I met Angela on Saturday.
It was Brent who introduced us.
Brent is good at doing this – making introductions. I don’t mean setting people up romantically,
although he does that too sometimes. I
mean, helping people be friends with each other. Friendship means a lot to Brent. He’s lived in so many different places around
the world and travels to so many more for his job that he works hard at friendship,
carrying them with him across continents and timezones. When I haven’t seen him for a while, I’ll
often get a text that asks nothing, just lets me know that he’s thinking of me,
that I ‘came to mind today’. I’m pretty
sure that he does the same for most of his friends and I’m sure they appreciate
it as much as I do. When I was in New
Zealand, Brent flew six hundred miles from Auckland to Christchurch just to
spend the evening hanging out with me.
Like I said, that’s what friendship means to Brent.
Whether or not it’s as a result of this, Brent’s friends
are a good bunch of people. In fact,
it’s fair to say that I’ve never met one I didn’t like. But this may be no accident. Brent thinks a great deal about his
friends. He thinks about who will like
each other and how they will connect, and then he introduces them. On Saturday, he introduced me to Niloo and
Angela.
The plan is for us to meet at Niloo’s place for a bite to
eat and then the four of us will head down to Clapham to go to a party. This we do, nibbling pasta off our knees and
hoovering up Niloo’s stock of Guinness and sauvignon blanc, chattering about
Wales and the Middle East and rugby.
Over the course of the evening, we all learn lots about each other but
it’s what I learn about Angela that makes me excited about tonight. This is some of it, in no particular order:
I learn that Angela wears Converse. She smiles a lot and her smile is the smile
of a warm positive person who enjoys having reasons to smile. She was born in Canada, in Ontario but has
(like Brent) lived in all sorts of places, including Wales and St Albans. She has a cut on her lip that she is self
conscious about. She has just come back
from three months in Pakistan, on a ‘mission’ (and that’s what they call it)

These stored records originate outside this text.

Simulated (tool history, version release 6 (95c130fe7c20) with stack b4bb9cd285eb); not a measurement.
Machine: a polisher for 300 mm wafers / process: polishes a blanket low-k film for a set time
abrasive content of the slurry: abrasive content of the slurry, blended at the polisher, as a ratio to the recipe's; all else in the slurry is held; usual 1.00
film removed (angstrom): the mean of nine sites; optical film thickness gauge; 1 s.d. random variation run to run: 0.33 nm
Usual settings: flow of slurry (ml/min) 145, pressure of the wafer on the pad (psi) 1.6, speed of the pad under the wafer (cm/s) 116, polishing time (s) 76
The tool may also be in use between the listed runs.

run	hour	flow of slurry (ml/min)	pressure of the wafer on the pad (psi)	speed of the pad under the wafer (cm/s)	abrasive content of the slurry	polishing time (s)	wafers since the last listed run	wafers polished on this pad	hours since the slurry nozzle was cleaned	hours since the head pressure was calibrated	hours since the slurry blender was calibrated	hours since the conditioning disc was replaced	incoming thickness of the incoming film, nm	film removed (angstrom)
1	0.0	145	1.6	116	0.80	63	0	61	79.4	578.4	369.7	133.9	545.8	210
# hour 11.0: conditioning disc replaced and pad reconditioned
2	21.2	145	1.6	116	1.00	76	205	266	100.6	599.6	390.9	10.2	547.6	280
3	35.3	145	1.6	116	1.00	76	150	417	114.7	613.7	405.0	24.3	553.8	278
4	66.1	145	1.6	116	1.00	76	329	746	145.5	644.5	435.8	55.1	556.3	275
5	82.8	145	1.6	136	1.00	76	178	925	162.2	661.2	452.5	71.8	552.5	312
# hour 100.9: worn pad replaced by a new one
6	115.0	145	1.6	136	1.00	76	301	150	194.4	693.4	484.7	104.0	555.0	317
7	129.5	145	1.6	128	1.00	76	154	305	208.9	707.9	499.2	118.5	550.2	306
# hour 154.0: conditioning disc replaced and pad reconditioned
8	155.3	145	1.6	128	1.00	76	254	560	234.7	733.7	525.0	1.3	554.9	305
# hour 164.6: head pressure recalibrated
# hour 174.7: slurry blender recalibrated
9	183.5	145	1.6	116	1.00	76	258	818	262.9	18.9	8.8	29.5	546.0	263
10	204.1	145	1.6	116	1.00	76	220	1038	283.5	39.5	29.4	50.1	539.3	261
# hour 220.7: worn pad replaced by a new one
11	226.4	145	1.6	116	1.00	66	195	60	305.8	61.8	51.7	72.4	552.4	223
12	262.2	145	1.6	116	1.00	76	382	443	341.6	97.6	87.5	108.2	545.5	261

for the Red Cross. She loved it over
there and was really enthusiastic about the experience. She is interesting and obviously very
bright. She has well-considered views on
the idea of women having to cover themselves but is also very ready to listen
to Brent’s thoughts on the subject. She
was staying less than an hour from where Bin Laden was shot. She went to Embassy parties and likes
running.
Angela enjoys a glass of wine but later is happy to join
me drinking cans of Kronenberg from an ice-filled trough. She likes to be made to laugh and gives as
good as she gets. She likes Dire Straits
and is thrilled when Niloo invites her to go to a gig with her on the Sunday at
the Albert Hall. She loves watching
rugby and calls the Harlequins ‘the ‘Quins’ like an old hand. She has just started playing touch Rugby in
Clapham Common although would prefer us to wait a couple of weeks before coming
to watch her so she can get a little better at it. It’ll only take a couple of weeks
apparently. She has longish blonde
hair. She loves the photo I took
surreptitiously of the Canadian on the tube with three separate Maple leaf
flags on his pack and then tells me interesting things about why people wear
those flags. She likes Elbow and is
jealous that I’ve been invited to a secret gig of theirs at St Paul’s on
Thursday. She assures me that I’ll like
them more in concert when I tell her that I wasn’t convinced about the albums
I’ve been listening too. She laughs when
Brent claims to prefer ‘Knee’. In fact,
that teaches me an awful lot about her.
She bought a house in Hertfordshire, preferring to go
further out of town to get a bit of space.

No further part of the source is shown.